Increased error rate and latency in some areas of marketplace and merchant portal
Incident Report for Cratejoy
Postmortem

Between 1:09 and 2:21 PM CST we suffered an increased error rate across functions affecting both the Merchant Portal and Marketplace.

The Merchant dashboard was hardest hit, impacting 10% of requests made, while the Marketplace only saw around 4%. The Merchant Portal uses this service heavily, including in the auto-suggest global search bar.

This disruption was caused by a processing anomaly on one node of our primary search cluster. While this service already has built in failover should a node fail, the particular problem did not disable the node but maximized it’s usage drastically lowering the throughput. The result as a user is if you had the luck of being routed to that node, you’d have an extended wait, error or timeout.

We’ve already reached out to our cloud provider about the issue of the problem with failover.
We are expanding our capacity in our search cluster so that we have extra room for the unexpected going forward.

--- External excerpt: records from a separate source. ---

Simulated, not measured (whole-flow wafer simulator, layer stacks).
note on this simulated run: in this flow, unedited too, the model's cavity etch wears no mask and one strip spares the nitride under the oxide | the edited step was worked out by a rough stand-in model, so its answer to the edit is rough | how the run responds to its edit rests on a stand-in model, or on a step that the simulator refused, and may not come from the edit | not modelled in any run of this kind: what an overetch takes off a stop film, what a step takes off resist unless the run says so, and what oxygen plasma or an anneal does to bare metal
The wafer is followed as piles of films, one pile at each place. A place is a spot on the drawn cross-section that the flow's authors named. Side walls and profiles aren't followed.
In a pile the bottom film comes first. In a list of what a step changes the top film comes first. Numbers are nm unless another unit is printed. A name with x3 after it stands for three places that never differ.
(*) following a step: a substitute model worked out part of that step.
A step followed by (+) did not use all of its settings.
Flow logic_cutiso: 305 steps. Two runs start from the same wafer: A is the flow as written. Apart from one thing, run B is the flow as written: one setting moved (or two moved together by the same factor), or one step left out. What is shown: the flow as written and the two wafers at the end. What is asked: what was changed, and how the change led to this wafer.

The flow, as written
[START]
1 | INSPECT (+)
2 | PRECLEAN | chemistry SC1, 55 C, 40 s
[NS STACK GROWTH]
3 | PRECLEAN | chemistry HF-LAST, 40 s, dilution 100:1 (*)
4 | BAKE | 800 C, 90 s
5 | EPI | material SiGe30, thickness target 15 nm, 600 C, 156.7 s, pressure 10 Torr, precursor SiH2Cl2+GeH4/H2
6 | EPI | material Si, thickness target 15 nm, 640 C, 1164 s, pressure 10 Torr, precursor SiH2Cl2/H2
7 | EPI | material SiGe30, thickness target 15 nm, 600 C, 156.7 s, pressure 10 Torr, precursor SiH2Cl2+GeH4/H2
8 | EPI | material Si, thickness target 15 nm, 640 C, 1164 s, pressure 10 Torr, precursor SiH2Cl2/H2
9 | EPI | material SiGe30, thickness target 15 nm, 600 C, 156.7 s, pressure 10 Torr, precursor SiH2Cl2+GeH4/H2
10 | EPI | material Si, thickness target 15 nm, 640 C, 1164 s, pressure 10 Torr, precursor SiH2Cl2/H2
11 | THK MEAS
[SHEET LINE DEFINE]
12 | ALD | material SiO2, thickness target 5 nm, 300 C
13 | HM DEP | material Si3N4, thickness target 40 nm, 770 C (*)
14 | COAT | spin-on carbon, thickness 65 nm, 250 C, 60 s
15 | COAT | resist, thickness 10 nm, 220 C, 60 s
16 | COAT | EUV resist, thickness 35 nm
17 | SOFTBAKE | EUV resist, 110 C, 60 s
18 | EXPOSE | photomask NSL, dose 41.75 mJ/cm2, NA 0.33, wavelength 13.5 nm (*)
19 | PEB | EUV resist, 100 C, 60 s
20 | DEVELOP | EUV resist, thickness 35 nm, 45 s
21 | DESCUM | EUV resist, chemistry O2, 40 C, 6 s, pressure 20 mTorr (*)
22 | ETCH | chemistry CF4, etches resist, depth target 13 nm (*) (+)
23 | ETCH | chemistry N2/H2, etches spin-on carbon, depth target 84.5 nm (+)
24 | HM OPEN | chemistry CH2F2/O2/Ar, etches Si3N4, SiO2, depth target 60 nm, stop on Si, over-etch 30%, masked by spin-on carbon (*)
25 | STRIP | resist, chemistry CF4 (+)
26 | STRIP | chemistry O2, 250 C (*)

Posted Jul 06, 2020 - 16:01 CDT

Resolved
Systems stable and performing well since last update, we'll attach a postmortem to this event for those interested.
Posted Jul 06, 2020 - 15:49 CDT
Monitoring
We've seen recovery in the search systems and are currently responding with normal error rates and improved responses. We're continue to work with the problematic system.
Posted Jul 06, 2020 - 14:36 CDT
Investigating
We're having an issue with a new search cluster that's causing some increased load times and occasional error on these services. We're looking into a solution or mitigation.

Storefronts and api are not affected
Posted Jul 06, 2020 - 13:28 CDT
This incident affected: Merchant Portal and Marketplace.